In reviewing the trial court's grant of summary judgment, we consider the affidavits and other evidence, and all inferences properly drawn from them, in the light most favorable to the non-moving party. Del Norte, Inc. v. Provencher, 142 N.H. 535, 537, 703 A.2d 890, 892 (1997). "If our review of that evidence discloses no genuine issue of material fact, and if the moving party is entitled to judgment as a matter of law, we will affirm the grant of summary judgment." Id. (quotation and brackets omitted). We review the trial court's application of the law to the facts de novo. See id.
Under New Hampshire law, "whether a defendant's conduct creates a sufficiently foreseeable risk of harm to others sufficient to charge the defendant with a duty to avoid such conduct is a question of law." Manchenton, 135 N.H. at 304, 605 A.2d at 213 (1992). In large part our definition and application of the legal concepts of duty and foreseeability derive from Chief Justice Cardozo's majority opinion in Palsgraf v. Long Island Railroad Company, 162 N.E. 99 (N.Y. 1928). With respect to landowners, we have long held that owners and occupiers of land are governed by the test of reasonable care under all of the circumstances in the maintenance and operation of their property. See, e.g., Tanquay v. Marston, 127 N.H. 572, 577, 503 A.2d 834, 837 (1986); Ouellette v. Blanchard, 116 N.H. 552, 553, 364 A.2d 631, 632 (1976); Sargent v. Ross, 113 N.H. 388, 397, 308 A.2d 528, 534 (1973).
A duty exists on the part of a landowner when it is foreseeable that an injury might occur as a result of the landowner's actions or inactions. "Generally, persons will not be found negligent if they could not reasonably foresee that their conduct would result in an injury to another or if their conduct was reasonable in light of the anticipated risks. Thus, duty and foreseeability are inextricably bound together." Manchenton, 135 N.H. at 304, 605 A.2d at 213 (citation, quotation, and brackets omitted); see also Paquette v. Joyce, 117 N.H. 832, 837, 379 A.2d 207, 209 (1977). In this case, the question becomes, could the defendant have anticipated a risk of injury to the plaintiffs when other patrons were engaged in offensive conduct for a measurable period of time? We answer that question in the affirmative.

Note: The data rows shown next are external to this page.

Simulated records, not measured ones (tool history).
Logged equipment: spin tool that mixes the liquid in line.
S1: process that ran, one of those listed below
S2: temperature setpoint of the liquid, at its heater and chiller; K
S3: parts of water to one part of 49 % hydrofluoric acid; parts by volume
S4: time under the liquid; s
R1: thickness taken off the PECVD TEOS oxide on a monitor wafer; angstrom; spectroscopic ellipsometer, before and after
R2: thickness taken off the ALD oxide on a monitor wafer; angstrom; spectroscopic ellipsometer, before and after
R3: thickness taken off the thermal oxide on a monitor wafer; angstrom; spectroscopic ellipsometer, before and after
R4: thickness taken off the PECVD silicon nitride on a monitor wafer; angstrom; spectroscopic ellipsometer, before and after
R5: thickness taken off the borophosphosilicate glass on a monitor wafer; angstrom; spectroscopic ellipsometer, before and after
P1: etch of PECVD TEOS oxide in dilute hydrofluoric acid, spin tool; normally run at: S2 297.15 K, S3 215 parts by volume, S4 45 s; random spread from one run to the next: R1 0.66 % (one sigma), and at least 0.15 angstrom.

The most instructive case, given the issues presented, is Walls v. Oxford Management Co., 137 N.H. 653, 633 A.2d 103 (1993). In Walls, a tenant of an apartment complex alleged that the owner's negligent maintenance of its property allowed her to be subjected to a sexual assault in the parking lot. We held that as a general principle landlords have no duty to protect tenants from criminal attacks. Inasmuch as landlords and tenants have a special relationship that does not exist between a commercial establishment and its guests, it follows that the same general principle of law extends to restaurants and their patrons. See, e.g., Ahrendt v. Granite Bank, 144 N.H. ____, ____, 740 A.2d 1058, 1063 (1999) (declining to hold that relationship between bank and its ordinary customer gave rise to special duty to protect customer from fraud). We recognized in Walls, however, that particular circumstances can give rise to such a duty. These circumstances include when the opportunity for criminal misconduct is brought about by the actions or inactions of the owner or where overriding foreseeability of such criminal activity exists.
Viewing the evidence in the light most favorable to the plaintiffs, we must decide whether the behavior of the rowdy youths could have created an unreasonable risk of injury to restaurant patrons that was foreseeable to the defendant. If the risk of injury was reasonably foreseeable, then a duty existed. We hold that the teenagers' unruly behavior could reasonably have been anticipated to escalate into acts that would expose patrons to an unreasonable risk of injury. The exact occurrence or precise injuries need not have been foreseen.
Viewed in a light most favorable to the plaintiffs, the evidence could support a finding that the teenagers' obnoxious behavior in the restaurant was open and notorious. Because the group was engaging in a conversation at times with a restaurant employee, it could be found that the defendant was aware of the teenagers' conduct. The near physical contact between one teenager and Nicholas Iannelli at the counter and the indifference expressed by the group member thereafter could be deemed sufficient warning to the restaurant manager of misconduct such that it was incumbent upon him to take affirmative action to reduce the risk of injury. The plaintiffs allege that at least one other restaurant patron expressed disgust with the group's actions prior to the assault. The manager could have warned the group about their behavior or summoned the police if his warnings were not heeded.
In summary, the trial court's ruling that as a matter of law the defendant owed no duty to the plaintiffs to protect them from the assault was error. While as a general principle no such duty exists, here it could be found that the teenagers' behavior in the restaurant created a foreseeable risk of harm that the defendant unreasonably failed to alleviate. Accordingly, we reverse and remand.
Reversed and remanded.
BROCK, C.J., and HORTON and BRODERICK, JJ., did not sit; GROFF, J., superior court justice, specially assigned under RSA 490:3; was recused and did not sit; GRAY, J., retired superior court justice, and McHUGH, superior court justice, sat by special assignment pursuant to RSA 490:3; all who sat concurred.
Justices who did not sit did not, following oral argument, participate in discussions, decisions, votes, or preparation of the opinion in any way.